AWS D1.1 or AWS D1.6? How to Select the Right Welding Standard for Your Project

The Bottom Line Up Front

In the world of welding, AWS D1.1 and AWS D1.6 aren’t just technical documents—they’re trusted guides, each crafted to protect the integrity of different materials and the projects that rely on them.

AWS D1.1 is the structural welding code for carbon and low-alloy steels, covering everything from building frameworks to bridges. AWS D1.6 is specifically designed for structural welding of stainless steel, addressing the unique metallurgical and corrosion-resistance requirements of stainless materials.

Using the wrong code can lead to structural failures, failed inspections, costly rework, and potentially catastrophic safety issues.

Quick Guide: Which Code Should You Use?

Your Project Involves	Use This Code
Carbon steel structures, Low-alloy steel construction	AWS D1.1
Stainless steel fabrication or Corrosive environments requiring	AWS D1.6
Mixed materials (carbon + stainless)	Both codes apply*

Understanding the Fundamentals

AWS D1.1: The Backbone of Structural Steel Welding

AWS D1.1, officially titled “Structural Welding Code – Steel,” is the most widely used welding standard in North America. Published by the American Welding Society, it provides comprehensive requirements for welding carbon and low-alloy steels in structural applications.
This code covers design, qualification procedures, fabrication, inspection, and acceptance criteria for welded structures ranging from buildings and bridges to offshore platforms.

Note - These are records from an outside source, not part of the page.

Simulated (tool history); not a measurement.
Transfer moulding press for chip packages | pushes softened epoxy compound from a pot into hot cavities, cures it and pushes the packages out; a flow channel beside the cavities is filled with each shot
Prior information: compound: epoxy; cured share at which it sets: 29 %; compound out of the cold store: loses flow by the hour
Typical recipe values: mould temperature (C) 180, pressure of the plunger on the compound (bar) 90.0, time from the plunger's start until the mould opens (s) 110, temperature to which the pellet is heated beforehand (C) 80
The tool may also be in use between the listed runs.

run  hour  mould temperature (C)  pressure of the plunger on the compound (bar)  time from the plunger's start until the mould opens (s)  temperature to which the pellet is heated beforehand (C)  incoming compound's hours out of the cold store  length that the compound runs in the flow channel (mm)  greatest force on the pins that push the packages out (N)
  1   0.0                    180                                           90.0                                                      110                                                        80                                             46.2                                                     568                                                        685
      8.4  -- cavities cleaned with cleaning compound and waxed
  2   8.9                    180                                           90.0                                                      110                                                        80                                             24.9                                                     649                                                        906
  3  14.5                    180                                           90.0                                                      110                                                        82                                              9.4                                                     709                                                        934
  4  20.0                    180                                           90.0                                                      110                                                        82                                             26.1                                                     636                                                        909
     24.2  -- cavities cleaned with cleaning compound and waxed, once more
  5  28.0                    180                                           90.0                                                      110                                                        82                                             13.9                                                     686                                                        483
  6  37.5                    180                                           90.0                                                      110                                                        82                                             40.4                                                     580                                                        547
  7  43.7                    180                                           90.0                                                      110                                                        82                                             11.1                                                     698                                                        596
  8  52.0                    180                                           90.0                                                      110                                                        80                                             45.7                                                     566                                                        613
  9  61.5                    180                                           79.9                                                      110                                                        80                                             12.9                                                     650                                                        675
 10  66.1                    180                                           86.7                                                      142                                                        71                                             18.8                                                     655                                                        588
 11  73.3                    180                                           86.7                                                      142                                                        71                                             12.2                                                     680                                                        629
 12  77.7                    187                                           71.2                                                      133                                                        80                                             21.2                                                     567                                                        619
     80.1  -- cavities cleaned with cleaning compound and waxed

Key characteristics of AWS D1.1

• Addresses carbon steel and low-alloy steel (typically with carbon content below 0.30%)
• Focuses on structural integrity and load-bearing capacity
• Widely adopted in construction, infrastructure, and manufacturing
• Emphasizes weld strength and ductility

AWS D1.6: The Specialist for Stainless Steel

AWS D1.6, “Structural Welding Code – Stainless Steel,” was developed specifically to address the unique properties and challenges of welding stainless steel structures. While it mirrors D1.1’s organisational structure for easier navigation, it contains significantly different technical requirements that reflect stainless steel’s distinct metallurgical behaviour.

Key characteristics of AWS D1.6

• Covers austenitic, ferritic, duplex, and martensitic stainless steels
• Addresses corrosion resistance as a primary concern
• Includes specific guidance on heat input control to prevent carbide precipitation
• Emphasizes post-weld surface treatment (passivation)

The Critical Distinction: Why Material Matters

This isn’t just an academic distinction. Use D1.1 procedures on stainless steel, and you risk chromium carbide precipitation along grain boundaries, destroying corrosion resistance. Apply D1.6’s restrictive heat input limits to carbon steel unnecessarily, and you’ll create brittle welds prone to hydrogen cracking.

The fundamental difference between these codes stems from the metallurgical properties of their respective base materials:

Carbon Steel (D1.1)

• Higher thermal conductivity (heat dissipates faster)
• May require preheating to prevent cracking
• Lower cost materials
• Susceptible to rust without protective coatings

Stainless Steel (D1.6)

• Lower thermal conductivity (heat concentrates in weld zone)
• Requires careful heat input control to avoid sensitisation
• Significantly higher material and welding costs
• Inherent corrosion resistance (when properly welded)

Five Key Differences That Impact Your Project

1. Base Metal Composition Requirements
2. Welding Consumable Specifications
3. Thermal Control Parameters
4. Corrosion Resistance Considerations
5. Inspection and Acceptance Criteria

Base Metal Composition Requirements

Misidentifying your base material means applying the wrong welding parameters, leading to either inadequate mechanical properties or compromised corrosion resistance.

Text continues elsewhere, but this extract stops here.